To celebrate Natalie Weir’s 10th anniversary as Artistic Director of Queensland’s Expressions Dance Company (EDC), she is joining forces with Hong Kong’s City Contemporary Dance Company (CCDC) to present a triple bill called 4Seasons at QPAC. The program features new works by Weir, CCDC’s Assistant Artistic Director Dominic Wong, and Helpmann Award winning choreographer and dancer Kristina Chan. It will be performed by 20 dancers from both EDC and CCDC.
4Seasons is part of EDC’s five-year Chinese Australian Dance Exchange Project, which has seen the company collaborate with three Chinese companies. Featuring music from Vivaldi’s The Four Seasons and by Max Richter, it will play at QPAC, June 14 – 22, after opening in Hong Kong. Natalie Weir spoke to Limelight about the project.
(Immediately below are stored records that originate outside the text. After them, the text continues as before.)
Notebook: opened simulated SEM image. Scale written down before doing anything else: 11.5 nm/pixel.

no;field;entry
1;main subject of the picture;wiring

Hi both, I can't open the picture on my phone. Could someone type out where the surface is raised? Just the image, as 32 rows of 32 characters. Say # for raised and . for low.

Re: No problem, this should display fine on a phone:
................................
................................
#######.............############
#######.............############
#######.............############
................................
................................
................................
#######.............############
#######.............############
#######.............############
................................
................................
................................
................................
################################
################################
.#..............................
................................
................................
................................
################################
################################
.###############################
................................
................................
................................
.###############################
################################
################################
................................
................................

Natalie Weir with the dancers from Expressions Dance Company. Photograph courtesy of Expressions
4Seasons is part of the Chinese Australian Dance Exchange, established in 2015. How did that begin?
I met a Chinese man called Willy Tsao at a festival in Korea. He was the Artistic Director of three companies in China – one in Hong Kong, one in Beijing, and one in Guangzhou. We talked about working together back then, and we worked with his Beijing company and it came here for the Brisbane Festival. And then we were starting to talk about doing it again with another company, and decided we would make it into a more formalised thing so that over five years we would work with his three companies and perform in each other’s cities, and exchange dancers and choreographers so it became an in-depth, meaningful conversation with these Asian companies.
When did you meet Dominic Wong?
Dominic, I met late last year. We started to collaborate with the CCDC, and last October we went over to Hong Kong for me to create a work to unite the two companies together. And that’s when I met Dominic who is the assistant artistic director of CCDC, and also Raymond Wong who is the company’s Managing Director. Willy Tsao had put Dominic forward as a choreographer, and so we decided that Dominic would come and create a work on EDC while Kristina Chan, who was born in Hong Kong and lives in Australia, who we’ve worked with before, would create a work for CCDC. Then I would create a work for the dancers of both companies and we would join them together for a triple bill.
How many dancers are there?
There are 12 dancers from Hong Kong and six from Expressions, so 18 dancers.
The dancers are obviously learning from each other and from the different choreographers. Are there two quite different styles coming together?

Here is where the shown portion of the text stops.